Friday, September 30, 2016

*Worries *Theme song *Reality check

My worry:
So last Friday I saw our adoption worker Chareyl post a petition on her Facebook page and on our agency's page with the tag line, "Sign this petition and help us save adoptions!!"
Petition link here: http://saveadoptions.org

I'll admit that my first reaction was (very selfishly) - "Oh no...not again".  

Of course I believe that all children deserve a home and family and I would never want anything to hinder that possibility for all children that are in need of those things...but first I selfishly worried about our family, about our child.  

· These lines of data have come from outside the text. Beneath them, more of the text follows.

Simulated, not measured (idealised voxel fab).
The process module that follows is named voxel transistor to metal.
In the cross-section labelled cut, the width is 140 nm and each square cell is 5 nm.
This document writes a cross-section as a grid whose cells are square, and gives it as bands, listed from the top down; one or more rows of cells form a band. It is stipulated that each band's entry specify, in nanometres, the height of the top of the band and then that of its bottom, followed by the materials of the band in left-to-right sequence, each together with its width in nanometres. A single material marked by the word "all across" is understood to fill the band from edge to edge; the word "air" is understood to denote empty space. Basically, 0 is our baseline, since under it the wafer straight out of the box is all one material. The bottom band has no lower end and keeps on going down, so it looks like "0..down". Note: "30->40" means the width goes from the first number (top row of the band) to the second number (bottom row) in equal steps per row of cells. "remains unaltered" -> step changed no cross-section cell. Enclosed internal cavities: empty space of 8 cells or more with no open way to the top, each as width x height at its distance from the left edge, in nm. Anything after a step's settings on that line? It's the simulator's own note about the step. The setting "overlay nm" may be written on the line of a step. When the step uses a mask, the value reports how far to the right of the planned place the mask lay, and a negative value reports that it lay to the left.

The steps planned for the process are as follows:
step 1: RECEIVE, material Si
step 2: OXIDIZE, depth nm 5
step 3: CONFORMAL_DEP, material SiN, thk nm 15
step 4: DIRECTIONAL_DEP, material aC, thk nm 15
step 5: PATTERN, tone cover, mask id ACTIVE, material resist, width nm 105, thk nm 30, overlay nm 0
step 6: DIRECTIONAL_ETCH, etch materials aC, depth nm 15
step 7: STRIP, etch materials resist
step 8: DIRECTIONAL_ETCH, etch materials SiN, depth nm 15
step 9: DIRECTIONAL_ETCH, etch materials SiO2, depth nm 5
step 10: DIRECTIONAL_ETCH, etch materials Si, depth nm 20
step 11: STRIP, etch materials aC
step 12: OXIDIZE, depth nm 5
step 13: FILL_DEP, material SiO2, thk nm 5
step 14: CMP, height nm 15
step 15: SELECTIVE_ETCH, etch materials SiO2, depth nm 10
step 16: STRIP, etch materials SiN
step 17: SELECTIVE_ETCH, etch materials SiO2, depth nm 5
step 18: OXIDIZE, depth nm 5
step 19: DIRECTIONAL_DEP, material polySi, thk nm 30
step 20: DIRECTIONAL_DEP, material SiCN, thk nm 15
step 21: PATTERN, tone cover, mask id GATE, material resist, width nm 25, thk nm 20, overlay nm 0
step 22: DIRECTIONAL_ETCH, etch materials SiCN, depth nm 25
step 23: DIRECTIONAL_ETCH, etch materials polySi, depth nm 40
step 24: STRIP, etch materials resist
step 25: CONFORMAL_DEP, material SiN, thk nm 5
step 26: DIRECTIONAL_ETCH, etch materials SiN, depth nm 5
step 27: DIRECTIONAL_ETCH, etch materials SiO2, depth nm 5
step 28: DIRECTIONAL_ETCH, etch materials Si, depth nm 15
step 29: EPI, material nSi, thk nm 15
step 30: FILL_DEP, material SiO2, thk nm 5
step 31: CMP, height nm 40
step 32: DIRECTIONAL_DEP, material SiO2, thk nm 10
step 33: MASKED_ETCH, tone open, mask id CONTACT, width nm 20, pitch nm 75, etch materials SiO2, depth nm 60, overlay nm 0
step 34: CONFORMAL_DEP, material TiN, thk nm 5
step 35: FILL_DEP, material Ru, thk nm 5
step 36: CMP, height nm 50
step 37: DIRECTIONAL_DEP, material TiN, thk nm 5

When you hear an ambulance siren or a report of a horrible car accident do you mentally take inventory of those closest to you?  Of course you don't want anyone's family member to have been in a tragic accident, but it's natural to think first about preservation of your family and loved ones.  And so it was with me.  We've been actively pursuing this adoption for nearly 4 years now.  A little over 2 years into the process our adoption from Ethiopia fell through.  It was difficult and painful, however after a quick but intense 4 weeks we applied to continue our adoption journey in Haiti.  We knew it was right.  I may have had worries at first that my heart wouldn't be "in" things like it ever was with Ethiopia...the same way that I once worried that I wouldn't be able to love the child growing in my belly as much as our first child that we went through so much to bring into our family through adoption before him.  Of course I love him as much, and of course we feel every bit as committed to adopting a child from Haiti as we did from Ethiopia.

I may not have met our little girl yet, but I have thoroughly fallen in love with her country of birth.  I feel like when you adopt from another country that you don't just adopt one of it's children...but also the country itself, along with it's culture/language/traditions/struggles.  I feel invested in Haiti and the child that she will give us through whatever form of loss and tragedy she's gone through to come into our family.  I think of her daily and we all pray for her every night.  My heart misses this child that I haven't even met yet, and the idea of something threatening our adoption again made my heart skip a beat and sink in my chest.

There are still a lot of unknowns regarding the proposed regulations, but I do know that they come from the department of state.  While I do support regulations that increase standards of ethics and protect children, many of these reach so far beyond this that they actually backfire and hurt the children they are supposedly designed to protect.  The regulations are not only over-reaching, but lack funding both on the U.S. side and particularly unreasonably for the country of origin.  For example, if the U.S. wants to designate that orphanages can't receive funding from agencies (paid by adoptive parents) to provide for the child in their care until the adoption is complete...and their country's government isn't able or willing to provide that funding then the options are either that the child's standard of care will suffer staggeringly, the orphanage will have to find other (likely unethical ways) of supporting themselves, or that the orphanage will be forced to close.  None of these options help the children in their care!

They are also proposing that all internationally adopting families participate in 20 hours of foster care certification in addition to the 10 hours of parent training already required.  I'm all about gathering information and being prepared as an adoptive parent, but many of the issues internationally adopted children face are different from those in foster care in our country.  There isn't funding for this training, and those providing the training aren't educated in the specific differences of children being adopted internationally.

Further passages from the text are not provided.